Teachers have favorites, and there is nothing you can do about it.
I rarely made it through a school year without hearing at least one of my students complain about how Mr. McTeacherton has favorites. I always pressed my lips together to stifle a smile, because I know the truth. You bet your sweet bippy they do!
You would have thought I shredded their 10-minute research paper they plagiarized off the internet right in front of their faces when I told them this. Teachers have favorites. Every.single.one.of.them. And if any of them deny it to your face, they are probably laughing about it behind your back.
Now, before you get all up in arms about it, please understand teachers have very little control over this. It really comes down to basic science. If you think about it, you have a set group of friends, people that you get along with. There is chemistry between you that causes you to connect and enjoy each other’s presence. That chemistry is why we choose the friends we do. It’s why we go to lunch with certain colleagues. It’s why we invite particular people over to our homes for a meal. It’s why we gravitate towards one of our kids more than the others (you know that’s true, too). We are wired this way.

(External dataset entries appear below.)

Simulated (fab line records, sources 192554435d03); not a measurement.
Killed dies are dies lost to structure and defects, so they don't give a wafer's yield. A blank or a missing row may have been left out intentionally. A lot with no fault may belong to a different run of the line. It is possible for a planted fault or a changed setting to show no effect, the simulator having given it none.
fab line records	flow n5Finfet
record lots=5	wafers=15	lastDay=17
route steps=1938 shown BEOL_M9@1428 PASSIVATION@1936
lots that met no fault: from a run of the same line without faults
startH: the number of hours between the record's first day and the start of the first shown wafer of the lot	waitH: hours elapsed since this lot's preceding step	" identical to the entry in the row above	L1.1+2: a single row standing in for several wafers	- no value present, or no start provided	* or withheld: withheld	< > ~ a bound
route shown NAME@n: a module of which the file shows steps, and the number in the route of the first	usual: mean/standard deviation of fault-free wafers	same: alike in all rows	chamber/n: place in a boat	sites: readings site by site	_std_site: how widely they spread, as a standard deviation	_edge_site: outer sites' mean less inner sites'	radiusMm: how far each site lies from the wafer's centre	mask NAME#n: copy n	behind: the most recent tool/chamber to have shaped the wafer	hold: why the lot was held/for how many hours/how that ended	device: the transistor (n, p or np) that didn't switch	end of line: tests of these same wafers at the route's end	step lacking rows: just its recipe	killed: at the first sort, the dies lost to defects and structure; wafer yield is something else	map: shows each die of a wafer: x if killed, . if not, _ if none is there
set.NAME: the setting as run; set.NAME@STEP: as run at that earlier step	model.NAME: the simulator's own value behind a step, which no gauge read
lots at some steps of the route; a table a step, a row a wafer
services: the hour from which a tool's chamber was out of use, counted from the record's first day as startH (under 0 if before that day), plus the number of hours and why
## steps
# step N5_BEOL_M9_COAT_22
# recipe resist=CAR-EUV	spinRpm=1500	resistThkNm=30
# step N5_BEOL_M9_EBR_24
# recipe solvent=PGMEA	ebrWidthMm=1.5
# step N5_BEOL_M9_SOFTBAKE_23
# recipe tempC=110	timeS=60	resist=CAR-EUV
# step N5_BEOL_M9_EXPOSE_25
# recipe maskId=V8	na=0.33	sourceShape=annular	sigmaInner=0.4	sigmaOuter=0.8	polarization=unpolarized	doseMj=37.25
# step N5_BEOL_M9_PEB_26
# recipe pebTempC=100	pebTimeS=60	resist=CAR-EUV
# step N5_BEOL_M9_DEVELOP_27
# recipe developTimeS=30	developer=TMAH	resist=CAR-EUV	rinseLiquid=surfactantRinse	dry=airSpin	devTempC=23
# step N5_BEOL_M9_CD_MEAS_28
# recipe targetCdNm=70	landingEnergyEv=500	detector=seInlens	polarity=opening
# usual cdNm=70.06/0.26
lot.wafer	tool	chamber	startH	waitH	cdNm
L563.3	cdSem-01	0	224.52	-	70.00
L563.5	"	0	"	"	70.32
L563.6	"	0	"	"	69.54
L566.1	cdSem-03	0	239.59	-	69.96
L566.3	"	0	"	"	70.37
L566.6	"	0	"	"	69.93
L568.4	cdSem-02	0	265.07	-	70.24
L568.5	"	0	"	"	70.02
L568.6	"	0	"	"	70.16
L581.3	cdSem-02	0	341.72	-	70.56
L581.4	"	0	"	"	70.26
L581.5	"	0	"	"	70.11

But what about the other people? They are like certain family members who you are required to tolerate. You just do the best you can, and like a colonoscopy, you spend time praying for it to be over as soon as possible. But deep down (for some of us, waaaaaay deep down in the tip of our broken pinky toe), you still love them. It’s just that in my eleven years in the classroom, there were days when the trumpets of heaven sounded when a particular student didn’t say “here” after I called their name. Butterflies eating lollipops, riding on unicorns appeared, because I knew for the next hour and a half, I would not be fighting an uphill battle with Sammy Student who seemed intent on sabotaging what I had spent hours preparing to teach. Yes, parents. Some of your kids are a burr in the classroom sandal, and the problem isn’t the teacher. But that’s for another day.
So what makes a student gain a teacher’s favor? Surprisingly, it isn’t always about grades and behavior. It’s true that most teachers enjoy students who are hard workers, those willing to submit assignments correctly and on time.
But it doesn’t always come down to your kid being a stellar student. I’ve had a handful of insanely smart, meticulous students who I wasn’t crazy about. Sometimes it was their arrogance, sometimes their indifference, and other times their combativeness. You know, all of the things that drive you, as a parent, crazy! TEACHERS ARE NOT IMMUNE. And just remember, many teachers are juggling 100+ TEENAGERS on a daily basis. Put that in your pipe and smoke it. I bet you’d be ready to quit after a week.
On the other hand, I’ve had plenty of C students I loved, as well as students who rarely turned an assignment in on time. What about the kids I always had to write up? Again, some of my favorites. Sometimes they shared my sense of humor, or maybe we shared a similar life experience. What about that kid who tended to interrupt a lecture to insert his own commentary? Some of them were my absolute favorites! I was able to feed off and harness their enthusiasm to make the excitement for our class topic spread like wildfire.
It goes both ways. I’d be a fool to think I was every student’s favorite teacher. The kids I didn’t click with usually meshed well with one of their other six teachers.
Teachers thrive on the different personalities that flood into their classrooms. It’s what makes for awesome class discussions and incredible group presentations. It’s what makes the classroom a living, thriving organism conducive for learning.
Here’s the bottom line:
Are teachers wrong for having favorites? Nope.
When does it cross the line? When they play favorites.
Teachers should ALWAYS treat students equally. Believe me, my infraction pad was blind. The truth is, I rarely had to write many kids up because most of them were awesome sauce. I really do hope that each of my students at least felt like they were my favorite, even if they weren’t. I certainly loved them all and wanted the very best for them.
I had favorites, but I hope I never played favorites. Those are two very different things.
And by the way, if your kid ever comes home and says they feel like their teacher doesn’t like them, instead of preparing for a round of Kung Fu on the teacher’s face, start by asking a line of questions to your kid. I’d venture to say that half of the time, the problem is with the student’s behavior, lack of respect, or passivity.
But then again, some teachers do need that round of Kung Fu.
Blessings to the start of a new year!